Early that winter wild geese came south by the hundreds. I used to hunt them down the Colorado River, ten or twelve miles below Austin. The birds would feed in the corn fields in the early morning, then flock to the sand bars in the river during the middle of the day. There was nothing silly about those geese, for they were smart enough to frequent only the big islands, three or four hundred yards from any cover. It was impossible to reach them with any kind of a shotgun. I used to slip up to them as close as I could and watch them for hours, trying to think of some plan to get within gun shot of them. I saw as many as a thousand geese on those bars at a single time. I have thought regretfully of those birds many times since, and have wished I could have shot into one of those flocks with a modern rifle—I could have killed a dozen geese at a shot.
In the spring of 1871 I had my first trip to the frontier of Texas. My father traded some of his Grimes County pine land for a bunch of cattle in Brown County, and took me with him when he went to receive the herd. This was the first time I had ever been twenty-five miles from Austin. I was delighted with the trip, the people, and the country. Those big, fine frontiersmen, each wearing a pair of sixshooters and most of them carrying a Winchester, fired my boyish imagination. Their accounts of frontier life and their Indian tales fascinated me. I wanted to stay right there with them and lost all interest in ever living in town again. During the same year my father drove several bunches of cattle to Austin and I helped him on those drives. Thus I began to be a cowboy,—my first step toward the life of the open, upon which I had set my heart.
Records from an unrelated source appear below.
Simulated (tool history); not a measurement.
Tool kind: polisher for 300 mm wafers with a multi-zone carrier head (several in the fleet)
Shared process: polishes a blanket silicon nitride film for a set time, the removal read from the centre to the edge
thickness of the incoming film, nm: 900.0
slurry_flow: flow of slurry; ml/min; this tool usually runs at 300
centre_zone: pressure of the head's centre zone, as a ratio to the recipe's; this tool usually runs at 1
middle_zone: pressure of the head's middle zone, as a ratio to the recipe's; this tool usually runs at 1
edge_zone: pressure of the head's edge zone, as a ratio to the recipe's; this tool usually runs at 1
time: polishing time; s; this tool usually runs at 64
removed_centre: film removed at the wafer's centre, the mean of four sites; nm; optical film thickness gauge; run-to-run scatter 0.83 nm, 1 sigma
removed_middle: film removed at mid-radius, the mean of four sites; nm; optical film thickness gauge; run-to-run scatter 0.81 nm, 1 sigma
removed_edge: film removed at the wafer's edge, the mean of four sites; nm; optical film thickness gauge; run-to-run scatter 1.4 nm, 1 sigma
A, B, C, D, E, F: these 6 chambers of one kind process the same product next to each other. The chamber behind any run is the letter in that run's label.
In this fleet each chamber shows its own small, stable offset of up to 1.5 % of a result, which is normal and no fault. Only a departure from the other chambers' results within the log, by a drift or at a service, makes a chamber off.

In the summer of 1872 my mother's health began to fail and my father took her to Lampasas Springs. The water seemed to help her so much that he decided to make Lampasas our home. At that time Lampasas County was strictly a cattle country, but there was not much cow hunting during the winter in those days. The cattlemen and the cowboys spent a good deal of time in town just having a good time. During this period I became well acquainted with them. In the spring of 1873 my father made a trip back to Austin on some business. The frontier had been calling to me ever since my first visit there, and I now took advantage of my father's absence to slip out to Coleman County, at that time on the frontier of Texas.
Monroe Cooksey and Jack Clayton had bought a bunch of cattle in Coleman County and I saw the outfit when it left Lampasas. I was slightly acquainted with most of the men in this outfit, so I decided to follow it and try to get work. It was an Indian country every step of the way, and I was afraid to make the trip alone. In a day or two I met a man named Bob McCollum. He was hauling a load of flour to Camp Colorado and let me travel with him. I bade my mother and sisters good bye and did not see them again until the next December.
We reached old Camp Colorado without mishap in about five days. Clayton and Cooksey's outfit was there loading up supplies for the spring work. I stood around watching the cowboys making their preparations, but lacked the courage to ask them for work. Finally, the outfit started down on Jim Ned Creek to camp for dinner. I went with the men and at last got up spunk enough to ask Mr. Monroe Cooksey for a job. He looked at me for a minute and then asked, "What kind of work can a boy of your size do?"
I told him I was willing to do anything a boy of my age could do. He made no reply and we went on and camped for dinner. After dinner the men made ready to go over on Hoard's Creek to camp for the night. The boys made a rope corral and began to catch their mounts. I just stood there like an orphan watching them. Presently Mr. Cooksey dashed his rope on a heavy set bay horse. The animal showed the whites of his eyes, made a rattling noise in his nose and struggled so violently that it took three men on the rope to hold him. Mr. Cooksey then turned to me and said, "Here, boy, if you can ride this * * * (giving an unmentionable name to the horse) you have a job cinched."
I turned, grabbed my saddle, bridle and blanket and started to the animal. An elderly man in the outfit headed me off.
"Young man," he said, "this is an old spoiled horse, and unless you are a mighty good rider you had better not get on him."
I brushed him aside.
"Pshaw, I'm hunting work, and while I'm not a broncho buster, I will make a stab at riding him if he kills me."